Second, throughout the scriptures, buying and selling are presented as acceptable means of labor. Nowhere is this more evident than in the parable of the talents as recorded in Matthew 25. In verse 27, the lord scolds the one talent man for being wicked and lazy and offers this admonition: "Thou oughtest therefore to have put my money to the exchangers, and then at my coming I should have received mine own with usury." It is obvious this means the servant could have pleased his master by investing the talent (money) thereby gaining interest ("usury" in the KJV). Incidentally, depositing one's money into a bank is virtually the same as investing in stock, since banks make investments in the market and prosper in this way. That is precisely how such institutions are able to pay interest for checking and savings accounts, certificates of deposit, etc.

We must also point out here that one may be involved in legitimate labor and receive the reward he deserves for that labor, but be displeasing to God. The rich man in Luke 12 was one who through honest labor had great increase from his fields, but he was "not rich toward God" (Luke 12:21). One must always keep in mind the fact that he is a steward of God's property, and is responsible for those less fortunate than he.

Third, although investing in stock contains an element of risk, it does not fit the above definition of gambling, "risk" being only a part of that definition. When one invests in stock, his desire is to see that particular company grow and prosper so that both it and he will gain. To put it in colloquial terms, when a stock does well, it is a win/win situation -- both for the company and for the investor. In stark contrast to this, gambling requires others to lose for one to prosper. The motive behind the "Friday night poker game," for example, is to go home with everyone else's paycheck, or at least a sizable portion of them. Try to match this attitude up with the "golden rule" of Matthew 7:12! Here Jesus says, "Therefore all things whatsoever ye would that men should do to you, do ye even so to them: for this is the law and the prophets." One shudders to think of the countless families that suffer due to the loss of income by those who would gamble away their hard-earned wages, or of those who may take someone else's hard-earned wages by trickery and cause another's family to suffer. Either way, greed takes bread away from the mouths of deserving children.

In recent years, there has been an effort by the proponents of gambling to normalize this immoral activity. However, changing the terminology does nothing more than put a smiling mask over a wicked practice. By calling gambling, "gaming", and a gambling casino a "resort" or "park", worldly people attempt to deceive others into thinking such a place is a wholesome, family-oriented establishment. The Scriptures are not silent on this subject either.
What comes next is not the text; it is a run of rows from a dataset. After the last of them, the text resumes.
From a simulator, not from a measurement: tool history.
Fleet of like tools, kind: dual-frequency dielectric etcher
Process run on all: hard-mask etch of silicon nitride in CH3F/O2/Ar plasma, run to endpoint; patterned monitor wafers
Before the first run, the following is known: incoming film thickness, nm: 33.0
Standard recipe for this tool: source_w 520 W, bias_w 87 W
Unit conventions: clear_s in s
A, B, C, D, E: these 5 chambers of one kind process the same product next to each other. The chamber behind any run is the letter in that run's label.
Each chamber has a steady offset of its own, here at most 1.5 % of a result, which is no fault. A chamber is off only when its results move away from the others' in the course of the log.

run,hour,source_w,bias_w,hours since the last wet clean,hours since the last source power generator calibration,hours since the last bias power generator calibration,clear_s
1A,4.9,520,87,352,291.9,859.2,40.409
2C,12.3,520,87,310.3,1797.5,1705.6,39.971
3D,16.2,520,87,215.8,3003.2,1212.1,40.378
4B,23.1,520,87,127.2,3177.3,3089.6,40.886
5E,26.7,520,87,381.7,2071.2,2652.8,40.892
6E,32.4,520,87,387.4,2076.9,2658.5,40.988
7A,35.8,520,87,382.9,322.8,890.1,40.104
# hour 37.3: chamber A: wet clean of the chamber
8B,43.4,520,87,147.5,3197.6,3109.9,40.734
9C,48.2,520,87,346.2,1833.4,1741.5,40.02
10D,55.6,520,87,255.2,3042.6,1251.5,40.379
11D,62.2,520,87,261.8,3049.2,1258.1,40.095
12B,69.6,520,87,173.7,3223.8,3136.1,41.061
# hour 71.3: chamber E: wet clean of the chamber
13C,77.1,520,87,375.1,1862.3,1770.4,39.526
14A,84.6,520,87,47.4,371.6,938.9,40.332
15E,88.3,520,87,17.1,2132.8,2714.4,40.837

"Woe unto them that call evil good, and good evil; that put darkness for light, and light for darkness; that put bitter for sweet, and sweet for bitter! Woe unto them that are wise in their own eyes, and prudent in their own sight! Woe unto them that are mighty to drink wine, and men of strength to mingle strong drink: Which justify the wicked for reward, and take away the righteousness of the righteous from him! Therefore as the fire devoureth the stubble, and the flame consumeth the chaff, so their root shall be as rottenness, and their blossom shall go up as dust: because they have cast away the law of the LORD of hosts, and despised the word of the Holy One of Israel" (Isaiah 5:20-24)

One needs only to look beyond the surface to see that these so-called "recreational areas" are facades. The increase of crime and the "seedy" elements (prostitution, nude bars, lone sharks, etc.) almost always accompany such places and this is well documented. Just ask any local law enforcement officials where such establishments thrive. Christians are told to "abstain from all appearance of evil" (1 Thessalonians 5:22). This does not mean that if something looks evil, it is evil. It means that wherever the forces of wickedness exert their influence, the Christian is not to be found in association with them.

To put it bluntly, any time one engages in a game of chance (through a card game, state sponsored lottery, bingo, slot machines, horse and/or dog racing, etc.) for the purpose of receiving gain that is not rightfully his, he has sinned, and God will deal with him accordingly!

Brethren and friends, this is not a "gray area" left open for loose interpretation. The Bible is plain. We implore you to consider this matter scripturally and carefully!